DataDog / datadog-lambda-js

The Datadog AWS Lambda Library for Node
Apache License 2.0
113 stars 35 forks source link

Tracing context extraction from SNS-SQS Events does not work with Raw Message Delivery #579

Open mahwy opened 1 month ago

mahwy commented 1 month ago

Expected Behavior

Tracing context injected to MessageAttributes._datadog.BinaryValue by dd-trace-js should be extracted.

Actual Behavior

TraceContextExtractor.getTraceEventExtractor() is unable to extract tracing context from SNS-SQS Events with Raw Message Delivery

Steps to Reproduce the Problem

  1. Publish a SNS message with raw message delivery enabled
  2. Push the SNS message to a SQS topic
  3. Subscribe the SQS topic in a AWS lambda function

Root Causes

When publishing a SNS message, dd-trace-js injects the tracing context under MessageAttributes._datadog -> BinaryValue

messageAttributes._datadog = {
  DataType: 'Binary',
  BinaryValue: ddInfo
}

Problem 1

Since an event from raw message delivery is missing Type and TopicArn, isSNSSQSEvent returns false and isSQSEvent returns true. So it picks SQSEventTraceExtractor, which only checks stringValue.

Problem 2

Manually setting Type and TopicArn in the event body would force [SNSSQSEventTraceExtractor] (https://github.com/DataDog/datadog-lambda-js/blob/main/src/trace/context/extractors/sns-sqs.ts) to be picked, which supports both String and Binary data type. But the extractor is reading from MessageAttributes._datadog.Value instead of MessageAttributes._datadog.BinaryValue so no context is extracted.

Specifications

astuyve commented 1 month ago

Hey @mahwy! Thanks for the note.

We intentionally don't support Raw Message Delivery because, although we can pass trace context, we rely on the SNS and SQS metadata to provide the timestamps used for when the message was first sent to SNS and again when SNS delivered it to SQS. Without that, we're not able to determine when the message was originally published, only that it showed up to SQS at the time in the SQS wrapper.
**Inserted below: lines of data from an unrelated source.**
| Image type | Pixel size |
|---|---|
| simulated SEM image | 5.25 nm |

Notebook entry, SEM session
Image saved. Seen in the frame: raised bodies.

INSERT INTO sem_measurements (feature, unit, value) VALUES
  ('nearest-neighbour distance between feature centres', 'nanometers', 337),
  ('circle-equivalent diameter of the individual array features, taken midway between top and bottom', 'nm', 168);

Instead we've asked people to disable raw message delivery if they want to trace through both SNS and SQS. We could certainly enable trace context extraction if that's something critical for you, but it won't create a coherent trace the way it does without raw message delivery.

Can you help me understand why raw message delivery is critical to your workflow?

Thanks! AJ

mahwy commented 1 month ago

@astuyve I'm receiving trace context even with raw message delivery. (Screenshot attached)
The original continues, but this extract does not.